The Phy interface may be controlled via a series of commands including: Master—0x08[12]—PhyPS, Master—0x08[8]—PstateToAccess and Master—0x18[8]—PhyPSMasterChannel. The nomenclature [12], [8] and the like refers to the bit position within the command. The Master—0x08[12] command corresponds to the current Phy interface P-state (0 or 1). This command controls power context (e.g., which set of CSRs) is currently active. The Master—0x08[8] command selects which P-State to read or write to during CSR accesses. BIOS may use this method to control which P-State to write to without having to do an actual P-State change. It should be understood that additional bits may be added to support more than two power contexts. The Master—0x18[8] command selects the master channel. In this embodiment, only the channel designated by this bit (master channel) is allowed to issue 0x0B[PhyPS Change] commands. Any 0x0B[PhyPS change] commands issued from other channels will be ignored. It should be understood that additional bits may be added to support more than two channels. In this embodiment, the following 0x0B commands are defined:
The full 0x0B data packet is shown below in Table 3
In this example, the power context is selected via a single bit (i.e., PhyPS[0] and PhyPS[1]—bit position 26). It should be understood that additional bits may be added to support more than two contexts. The PhyPSRequest bit (bit position 30) is used to indicate that the command includes a context change. The power context may generally be changed as follows. Upon receipt of a context change request, each active channel is placed in self refresh (SR) mode (0x0B[PhySR=1]). In this “safe mode”, the memory devices use an on-chip timer to generate internal refresh cycles as necessary. Depending on the SR mode selected, external clocks may be stopped during this time. The entry into SR mode may happen at different times but all channels should be in SR mode before the context change. The power context change is initiated (0x0B[PhyPS=X], [PhyPSRequest=1]). Each of the active channels are switched from SR mode to normal mode (0x0B[PhySR=0]).
Upon receipt of the context change command, the Phy interface will change the PhyPS context, the DDR PLL multiplier and divider will be updated, and the PLL will be relocked. When this is all complete, CfgDone will be set. When SR mode is subsequently exited the DLLs will relock. During the time the PhyPS change is occurring the memory controller maintains control over all inputs to the Phy interface (specifically CKE, MemReset, ReadPending, WritePending, all other tri-state controls).

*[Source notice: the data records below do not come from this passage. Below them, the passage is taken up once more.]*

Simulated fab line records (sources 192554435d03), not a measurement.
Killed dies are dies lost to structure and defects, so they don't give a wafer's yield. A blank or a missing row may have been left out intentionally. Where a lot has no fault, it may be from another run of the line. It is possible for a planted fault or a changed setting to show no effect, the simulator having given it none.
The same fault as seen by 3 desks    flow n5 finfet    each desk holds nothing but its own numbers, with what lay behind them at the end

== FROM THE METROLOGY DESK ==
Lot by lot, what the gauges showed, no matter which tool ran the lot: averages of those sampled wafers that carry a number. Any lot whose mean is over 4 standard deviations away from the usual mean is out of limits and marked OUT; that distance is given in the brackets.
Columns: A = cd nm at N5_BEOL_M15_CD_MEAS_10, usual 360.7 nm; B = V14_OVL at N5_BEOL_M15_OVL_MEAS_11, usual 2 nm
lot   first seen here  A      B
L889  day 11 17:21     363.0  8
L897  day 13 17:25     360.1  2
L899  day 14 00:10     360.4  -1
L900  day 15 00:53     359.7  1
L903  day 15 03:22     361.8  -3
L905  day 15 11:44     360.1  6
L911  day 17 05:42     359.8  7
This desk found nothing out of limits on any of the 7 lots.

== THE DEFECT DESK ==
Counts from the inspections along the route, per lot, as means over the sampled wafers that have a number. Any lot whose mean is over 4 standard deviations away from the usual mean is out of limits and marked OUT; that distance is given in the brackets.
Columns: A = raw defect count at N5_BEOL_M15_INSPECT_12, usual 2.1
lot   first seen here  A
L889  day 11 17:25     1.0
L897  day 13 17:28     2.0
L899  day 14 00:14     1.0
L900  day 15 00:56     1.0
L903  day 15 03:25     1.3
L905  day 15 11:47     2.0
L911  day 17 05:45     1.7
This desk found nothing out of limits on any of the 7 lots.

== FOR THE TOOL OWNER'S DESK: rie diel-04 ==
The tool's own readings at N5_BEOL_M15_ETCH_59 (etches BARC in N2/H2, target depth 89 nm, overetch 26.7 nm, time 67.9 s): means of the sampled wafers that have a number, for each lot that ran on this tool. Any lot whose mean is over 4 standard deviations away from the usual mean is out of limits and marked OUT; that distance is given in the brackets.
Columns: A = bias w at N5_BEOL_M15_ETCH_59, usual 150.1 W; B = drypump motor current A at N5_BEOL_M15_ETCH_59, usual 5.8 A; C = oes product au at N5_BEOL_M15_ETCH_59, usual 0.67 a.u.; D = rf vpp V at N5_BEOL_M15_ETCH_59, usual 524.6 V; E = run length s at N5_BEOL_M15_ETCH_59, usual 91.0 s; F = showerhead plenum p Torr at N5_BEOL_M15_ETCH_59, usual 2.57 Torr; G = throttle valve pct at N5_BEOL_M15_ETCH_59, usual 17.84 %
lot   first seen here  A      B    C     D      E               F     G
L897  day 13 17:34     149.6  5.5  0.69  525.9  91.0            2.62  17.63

It is generally expected that PhyPS changes will leave the PLL powered up, because the intention is to change PhyPS as quickly as possible. Thus, the change of PhyPS will trigger the PLL relock (and wait for relock) immediately, with the DLL relock happening after the SR is exited. However, it is possible to be in a SR mode which has powered down the PLL (either VCO or regulator), and to change PhyPS while in this SR mode. In this case, the Phy interface will still wait for a PLL relock time immediately after the PhyPS change, but on the subsequent SR exit, the Phy interface will wait for both PLL relock (because the PLL will be in the process of powering back up) and DLL relock.
The 0x0B command to enter and exit Phy interface Self Refresh (PhySR) may be issued in either channel 0 or 1; making it possible to have one DRAM channel in SR mode while the other is not. In order to fully power down the PClk global grid in the Phy, both channel 0 and 1 need to be in PhySR. The 0x0B to change PhySR is shown in Table 4 below:
Setting 0x0B[31=PhySRRequest] along with 0x0B[23=PhySR] causes the Phy interface to either enter or exit self refresh. 0x0B[25:24] control the behavior of the PLL while in SR. Entry into SR mode is very quick, taking ˜300 ns from receipt of the 0x0B command to the time CfgDone is asserted. To allow the memory controller to move forward as quickly as possible, the memory controller may monitor CfgDone for a transition from 1 to 0. This indicates the Phy interface has closed off input from the memory controller, driving all CKE low, driving MemReset appropriately and placing all remaining DDR bus pins into tristate. At this point it is safe for the memory controller to go insane. It is not safe to drop the Vddr rail until CfgDone has asserted, indicating all necessary CSR transactions are complete.
Exit from PhySR is much more latent, requiring that the Phy interface clock grid (PClk) be turned back on and the DLLs relocked. The PLL may be left on or turned off during SR. In this embodiment, 0x0B[30=PhyPSRequest] must be 0 when executing a PhySR change. Setting either 0x0B[31=PhySRRequest] or 0x0B[30=PhyPSRequest] disables 0x0B[22:0] meaning it is not possible to set 0x0B[3=DdrRateRequest] to update the DDR rate field. The DDR rate is set first to load the CSRs containing the Phy interface PLL multiplier and divider. Sending 0x0B[PhyPS change] will load the DDR PLL multiplier and dividers. In other embodiments, it may be possible to execute multiple high level 0x0B commands at once. If 0x0B[31=PhySRRequest]=1 and 0x0B[23=PhySR] results in no change to the PhySR state, the DLL lock times are still obeyed before asserting CfgDone.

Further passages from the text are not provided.